Marriage is in many ways a simplification of life, and it naturally combines the strengths and wills of two young people so that, together, they seem to reach farther into the future than they did before. Above all, marriage is a new task and a new seriousness, - a new demand on the strength and generosity of each partner, and a great new danger for both. The point of marriage is not to create a quick commonality by tearing down all boundaries; on the contrary, a good marriage is one in which each partner appoints the other to be the guardian of their solitude, and thus they show each other the greatest possible trust.

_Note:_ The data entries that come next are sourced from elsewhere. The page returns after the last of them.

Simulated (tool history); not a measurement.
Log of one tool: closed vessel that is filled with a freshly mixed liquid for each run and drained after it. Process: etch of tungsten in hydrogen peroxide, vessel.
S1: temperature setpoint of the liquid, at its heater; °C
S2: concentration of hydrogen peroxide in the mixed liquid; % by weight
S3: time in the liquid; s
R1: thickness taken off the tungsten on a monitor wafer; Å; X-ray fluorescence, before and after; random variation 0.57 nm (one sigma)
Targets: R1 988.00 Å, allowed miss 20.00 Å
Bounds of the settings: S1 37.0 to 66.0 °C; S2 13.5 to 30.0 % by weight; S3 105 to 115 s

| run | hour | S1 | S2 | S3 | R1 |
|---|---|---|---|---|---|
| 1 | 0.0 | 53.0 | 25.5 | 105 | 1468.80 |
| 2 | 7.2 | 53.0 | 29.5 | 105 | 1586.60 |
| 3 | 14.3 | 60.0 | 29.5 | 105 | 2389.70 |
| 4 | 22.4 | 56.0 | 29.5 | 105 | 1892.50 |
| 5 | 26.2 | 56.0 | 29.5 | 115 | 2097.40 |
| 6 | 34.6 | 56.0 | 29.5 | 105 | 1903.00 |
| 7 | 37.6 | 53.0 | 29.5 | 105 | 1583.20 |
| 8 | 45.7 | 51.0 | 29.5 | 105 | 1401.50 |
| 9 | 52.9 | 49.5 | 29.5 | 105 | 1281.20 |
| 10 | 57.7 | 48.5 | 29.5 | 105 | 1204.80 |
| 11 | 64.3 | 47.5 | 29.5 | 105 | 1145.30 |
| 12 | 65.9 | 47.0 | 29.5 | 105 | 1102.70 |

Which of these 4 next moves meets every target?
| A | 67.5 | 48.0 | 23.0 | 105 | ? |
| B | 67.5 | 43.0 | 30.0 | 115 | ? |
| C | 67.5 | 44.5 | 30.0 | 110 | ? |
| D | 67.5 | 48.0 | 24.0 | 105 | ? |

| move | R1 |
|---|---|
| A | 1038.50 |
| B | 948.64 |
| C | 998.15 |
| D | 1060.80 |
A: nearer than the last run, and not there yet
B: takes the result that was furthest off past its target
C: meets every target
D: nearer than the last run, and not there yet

A merging of two people is an impossibility, and where it seems to exist, it is a hemming-in, a mutual consent that robs one party or both parties of their fullest freedom and development. But once the realization is accepted that even between the closest people infinite distances exist, a marvelous living side by side can grow up for them, if they succeed in loving the expanse between them, which gives them the possibility of always seeing each other as a whole and before an immense sky. That is why this too must be the criterion for rejection or choice: whether you are willing to stand guard over someone else's solitude, and whether you are able to set this same person at the gate of your own depths, which he learns of only through what steps forth, in holiday clothing, out of the great darkness.
Life is self-transformation, and human relationships, which are an extract of life, are the most changeable of all, they rise and fall from minute to minute, and lovers are those for whom no moment is like any another. People between whom nothing habitual ever takes place, nothing that has already existed, but just what is new, unexpected, unprecedented. There are such connections, which must be a very great, an almost unbearable happiness, but they can occur only between very rich beings, between those who have become, each for his own sake, rich, calm, and concentrated; only if two worlds are wide and deep and individual can they be combined...For the more we are, the richer everything we experience is. And those who want to have a deep love in their lives must collect and save for it, and gather honey.
Excerpts from Letters to a Young Poet
Ultimately there comes a time when a decision must be made.
Ultimately two people who love each other must ask themselves
how much they hope for as their love grows and deepens,
and how much risk they are willing to take.
It is indeed a fearful gamble.
Because it is the nature of love to create,
a marriage itself is something which has to be created.
If we commit ourselves to one person for life this is not,
as many people think,
a rejection of freedom;
rather it demands the courage to move into all the risks of freedom,
and the risk of love which is permanent;
into that love which is not possession, but participation...
of that co-creation which is our human calling.
From The Irrational Season (Madeleine L'Engle)
You have known each other from the first glance of acquaintance to this point of commitment. At some point, you decided to marry. From that moment of yes, to this moment of yes, indeed, you have been making commitments in an informal way. All of those conversations that were held in a car, or over a meal, or during long walks – all those conversations that began with, “When we’re married”, and continued with “I will” and “you will” and “we will” – all those late night talks that included “someday” and “somehow” and “maybe” – and all those promises that are unspoken matters of the heart. All these common things, and more, are the real process of a wedding.
The symbolic vows that you are about to make are a way of saying to one another, “You know all those things that we’ve promised, and hoped, and dreamed – well, I meant it all, every word.”
Look at one another and remember this moment in time. Before this moment you have been many things to one another – acquaintance, friend, companion, lover, dancing partner, even teacher, for you have learned much from one another these past few years.
Shortly you shall say a few words that will take you across a threshold of life, and things between you will never quite be the same. For after today you shall say to the world –
This is my husband. This is my wife.